The Labour Party will support a motion of no confidence in Minister for Foreign Affairs Simon Coveney over his handling of the appointment of Katherine Zappone as a special envoy if one is tabled in the Dáil.
Sinn Féin leader Mary Lou McDonald has called on Taoiseach Micheál Martin to sanction Mr Coveney and said she believes he should be sacked. She warned that the possibility of a motion of no confidence in Mr Coveney is “on the table”.
The Government has strongly rejected Opposition claims that the appointment of Ms Zappone – to the role she later declined amid the resulting controversy – amounted to “cronyism”.
Mr Coveney has denied he effectively offered Ms Zappone the special envoy job before his officials carried out the work to create it, and that her contact to him amounted to lobbying.
Support
Labour spokesman on foreign affairs Brendan Howlin said his party would support a Sinn Féin motion of no confidence in Mr Coveney, though it would not table one itself. He said Labour has no confidence in the Government in general.

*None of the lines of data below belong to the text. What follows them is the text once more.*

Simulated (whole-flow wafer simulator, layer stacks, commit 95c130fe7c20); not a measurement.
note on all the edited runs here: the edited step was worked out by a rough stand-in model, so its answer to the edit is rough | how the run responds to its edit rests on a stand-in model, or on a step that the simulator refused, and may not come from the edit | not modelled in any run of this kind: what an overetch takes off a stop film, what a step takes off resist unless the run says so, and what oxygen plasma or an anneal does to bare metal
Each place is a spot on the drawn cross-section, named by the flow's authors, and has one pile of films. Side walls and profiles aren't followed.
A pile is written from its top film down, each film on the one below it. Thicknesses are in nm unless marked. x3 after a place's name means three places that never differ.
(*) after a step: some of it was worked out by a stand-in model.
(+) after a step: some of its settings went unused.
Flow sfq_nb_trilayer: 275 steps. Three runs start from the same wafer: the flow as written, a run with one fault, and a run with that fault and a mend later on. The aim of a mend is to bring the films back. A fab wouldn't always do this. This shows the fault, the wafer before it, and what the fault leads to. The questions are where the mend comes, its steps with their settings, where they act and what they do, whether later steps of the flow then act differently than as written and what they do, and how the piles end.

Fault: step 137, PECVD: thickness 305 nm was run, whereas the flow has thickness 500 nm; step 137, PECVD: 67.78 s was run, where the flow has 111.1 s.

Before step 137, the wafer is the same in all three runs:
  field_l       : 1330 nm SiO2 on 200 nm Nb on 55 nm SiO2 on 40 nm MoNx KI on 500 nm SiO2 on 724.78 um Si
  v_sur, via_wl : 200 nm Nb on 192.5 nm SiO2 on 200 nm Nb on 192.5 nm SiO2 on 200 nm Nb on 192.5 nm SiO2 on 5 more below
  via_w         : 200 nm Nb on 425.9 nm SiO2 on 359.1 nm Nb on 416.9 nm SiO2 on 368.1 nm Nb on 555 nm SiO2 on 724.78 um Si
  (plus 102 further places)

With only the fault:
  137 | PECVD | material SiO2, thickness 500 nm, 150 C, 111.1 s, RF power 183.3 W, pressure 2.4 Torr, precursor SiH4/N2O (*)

Mr Howlin claimed that the special envoy role was created for Ms Zappone, that she lobbied for it and got it. He said that Mr Coveney has not accepted this “fact” and claimed: “he needs to make a statement to the Dáil next week, accept the reality of the situation that a non-existent role was created for a former colleague, that she lobbied for it and he acceded to that lobbying. That shouldn’t be the way business is done.
“He needs to make it crystal clear that no state appointment of any description will be done on that basis into the future.”
Sinn Féin TD Matt Carthy reiterated his party's call for the Taoiseach to sanction Mr Coveney when asked if a motion of no confidence will be tabled.
Mr Carthy said: “We expect to hear from Micheál Martin. I expect and hope that he will be definitive in terms of actions being being taken. And following on from that, we will make a decision in respect of what Sinn Féin will do next week.”
Cross-Border
He defended appointments Sinn Féin made to cross-Border bodies in response to a suggestion that these could also be seen as cronyism.
Mr Carthy was asked about appointments such as Sinn Féin Senator Lynn Boylan's former role on the board of Safe Food Ireland and that of Pádraig Mac Lochlainn who was previously on the board of Intertrade Ireland.
He said that such appointments were “party political appointments”, allocated to parties in the North to make.
Put to him that Sinn Féin didn’t have to appoint party members to such role he agreed this was the case. However, he insisted: “Any person that we have nominated to any board at all, has always been on the basis of them being, in our view, the most suitably qualified candidate.” Mr Carthy said that in “all instances” they were based on “a process and on a set of defined considerations.” He argued that this was the “key difference” with the appointment of Ms Zappone where he claimed there was “no process”.